Once again, there’s something new from Google. This is seen in the ‘Related Searches’ coming up just below the paid ads at the top of your search pages. They are divided into ‘Brands’ and ‘Stores’, but what is notable about them is that they are dominated by big brand names. For example, if you typed ‘designer eyeglasses’ into the Google search box, under brands would come up terms like ‘Gucci’, ‘Prada’, ‘Chanel’ and ‘Ed Hardy’. Under ‘Stores’, you would see terms like: ‘Glasses 123’, ‘Pearle Vision’ and ‘eBay’. This, obviously, is no accident, and has started a vigorous debate.
Obviously, a serious amount of money is changing hands. This is part of the reason at least one Wall Street analyst has predicted Google finally turning a profit this year (as opposed to something like a $400 million dollar loss last year). But the real question is whether these big brand corporations are getting too much power and exposure, and if they are pushing the more ‘mom and pop’ franchises out of the web and even out of business.
The ‘Related Searches’ strategy itself is clearly designed to boost both companies’ bottom line. These links to ‘Brands’ and ‘Stores’ do not even take you directly to the big brand corporation’s sites. Instead, they lead to another Google link page. This is part of Google’s basic strategy: the more time you spend on Google looking over search results, as long as you don’t feel that they are off base or taking too long, which were the complaints about other and earlier search engines, the more time, the better.

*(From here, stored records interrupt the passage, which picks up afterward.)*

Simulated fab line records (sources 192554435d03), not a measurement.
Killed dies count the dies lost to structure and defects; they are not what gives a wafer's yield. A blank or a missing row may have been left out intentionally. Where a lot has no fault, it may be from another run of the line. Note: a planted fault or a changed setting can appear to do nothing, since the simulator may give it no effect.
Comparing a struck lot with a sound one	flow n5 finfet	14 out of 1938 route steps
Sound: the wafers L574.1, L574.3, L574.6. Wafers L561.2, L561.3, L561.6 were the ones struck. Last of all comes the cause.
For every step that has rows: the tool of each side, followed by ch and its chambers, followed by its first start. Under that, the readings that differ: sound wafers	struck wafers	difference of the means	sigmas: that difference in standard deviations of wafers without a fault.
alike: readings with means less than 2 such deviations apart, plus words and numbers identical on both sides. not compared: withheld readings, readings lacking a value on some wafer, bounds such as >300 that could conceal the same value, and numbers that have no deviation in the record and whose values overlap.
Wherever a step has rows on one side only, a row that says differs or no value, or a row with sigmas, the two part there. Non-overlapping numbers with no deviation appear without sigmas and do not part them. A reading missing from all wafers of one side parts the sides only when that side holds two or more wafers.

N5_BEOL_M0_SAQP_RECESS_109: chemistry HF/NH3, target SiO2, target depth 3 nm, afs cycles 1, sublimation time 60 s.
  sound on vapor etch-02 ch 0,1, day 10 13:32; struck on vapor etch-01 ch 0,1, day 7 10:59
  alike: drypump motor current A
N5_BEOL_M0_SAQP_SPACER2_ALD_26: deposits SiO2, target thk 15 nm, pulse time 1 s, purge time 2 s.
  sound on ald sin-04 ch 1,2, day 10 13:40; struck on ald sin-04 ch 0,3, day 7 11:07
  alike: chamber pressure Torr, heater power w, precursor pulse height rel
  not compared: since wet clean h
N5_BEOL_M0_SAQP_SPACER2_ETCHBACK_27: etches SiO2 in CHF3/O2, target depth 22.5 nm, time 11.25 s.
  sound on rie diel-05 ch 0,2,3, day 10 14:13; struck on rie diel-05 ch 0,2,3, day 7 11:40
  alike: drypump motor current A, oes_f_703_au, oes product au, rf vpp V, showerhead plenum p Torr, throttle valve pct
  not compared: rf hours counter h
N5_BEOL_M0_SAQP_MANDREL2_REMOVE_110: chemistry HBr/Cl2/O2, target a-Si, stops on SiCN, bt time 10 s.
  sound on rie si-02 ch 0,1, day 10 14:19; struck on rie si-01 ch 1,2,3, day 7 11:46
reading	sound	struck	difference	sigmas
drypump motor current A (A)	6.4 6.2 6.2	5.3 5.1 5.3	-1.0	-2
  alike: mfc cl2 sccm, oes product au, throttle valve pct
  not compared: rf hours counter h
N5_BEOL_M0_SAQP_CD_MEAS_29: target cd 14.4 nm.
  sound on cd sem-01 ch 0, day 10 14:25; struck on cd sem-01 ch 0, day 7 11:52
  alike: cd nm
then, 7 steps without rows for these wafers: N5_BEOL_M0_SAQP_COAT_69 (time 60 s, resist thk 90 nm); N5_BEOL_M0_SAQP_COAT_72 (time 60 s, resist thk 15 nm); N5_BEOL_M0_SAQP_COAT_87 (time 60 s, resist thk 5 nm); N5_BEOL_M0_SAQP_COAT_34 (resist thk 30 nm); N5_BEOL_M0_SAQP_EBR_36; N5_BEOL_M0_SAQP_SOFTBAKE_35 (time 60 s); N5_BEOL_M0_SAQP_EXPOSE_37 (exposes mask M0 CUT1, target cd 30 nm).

Some people have no problem with the ‘Related Searches’ links. It is the very similar to the two opinions about how web-based companies continually mine data on all users – some like the convenience of being offered things they are more likely to want, or didn’t even know they want, while others feel that this borders on or even crosses the line into an invasion of privacy. Either way, it doesn’t look like it’s going to stop or go away any time soon.
There is also the question of how much of this big brand linking is actually being done for free by Google, who have always remained focused on traffic to major web sites as part of their fundamental business strategy. But in the end there are really only two questions: is this really a bad thing that is destroying smaller brands, and is the collection of user data, particularly regarding what to link to short search terms, which can be at times inefficient and ambiguous, a good thing or a bad one? We will see the result of the first question, one way or the other, and the second really comes down to how you feel about data mining. But most of all, it is always important to know and understand the latest developments in SEO so you can take advantage of them.